Humidity

Humidity and Relative Humidity

This article/section is a stub — some half-sorted notes, not necessarily checked, not necessarily correct. Feel free to ignore, or tell me about it.

Humidity refers to water vapour present in a volume. That much was fairly clear already.

Absolute humidity is (usually) mass per volume of air (e.g. grams per cubic meter), or (sometimes) mass per mass of air (e.g. grams per kilogram)

Absolute humidity feels like a fairly direct measurement, but at the same time is not the most helpful to practical questions like "is there mist" or "how well can I sweat" or "is it likely to rain".

...largely because answers to those also depend on details like how much mass the air could contain right now, which also varies with other things - largely temperature, and also pressure.

Relative Humidity (RH) relates the humidity to the dew point - the point at which the air can hold no more water.

This is more practical, but is also little more involved.

The dew point is basically 'how much water can the air contain right now' - the saturation point of water in air, at which mist/clouds will happen, and at which condensation onto things happens very easily.

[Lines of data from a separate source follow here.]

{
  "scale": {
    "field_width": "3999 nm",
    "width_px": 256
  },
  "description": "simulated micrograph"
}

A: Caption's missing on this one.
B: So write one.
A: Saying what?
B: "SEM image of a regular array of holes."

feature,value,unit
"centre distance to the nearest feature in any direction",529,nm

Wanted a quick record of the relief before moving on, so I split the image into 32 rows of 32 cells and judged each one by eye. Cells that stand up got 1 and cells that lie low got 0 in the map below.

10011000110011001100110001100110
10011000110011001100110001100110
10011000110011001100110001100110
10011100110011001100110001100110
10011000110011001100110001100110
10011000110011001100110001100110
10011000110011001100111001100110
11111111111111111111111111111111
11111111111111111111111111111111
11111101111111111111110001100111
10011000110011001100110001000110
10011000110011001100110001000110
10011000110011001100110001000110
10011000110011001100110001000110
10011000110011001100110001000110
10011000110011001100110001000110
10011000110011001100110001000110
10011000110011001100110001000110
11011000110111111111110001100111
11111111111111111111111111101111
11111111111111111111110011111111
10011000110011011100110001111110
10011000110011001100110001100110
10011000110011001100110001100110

...which means RH is now a function of both amount of vapour and temperature (and sometimes hides a 'assuming the temperature does not change').

The dew point itself varies with temperature, because it affects the amount of water moving in and out of the air, but in the context of weather, in any one region, this variation is usually considered to be relatively negligible.

So around things like weather forecasts we simplify things and report dew point as just a temperature.

This is not correct to physics, and actively confusing if you want to understand the intricacies (like how dew relates to dawn), yet it's practical when we only care about the temperature below which air can no longer hold all the vapour so a lot of condensation happens.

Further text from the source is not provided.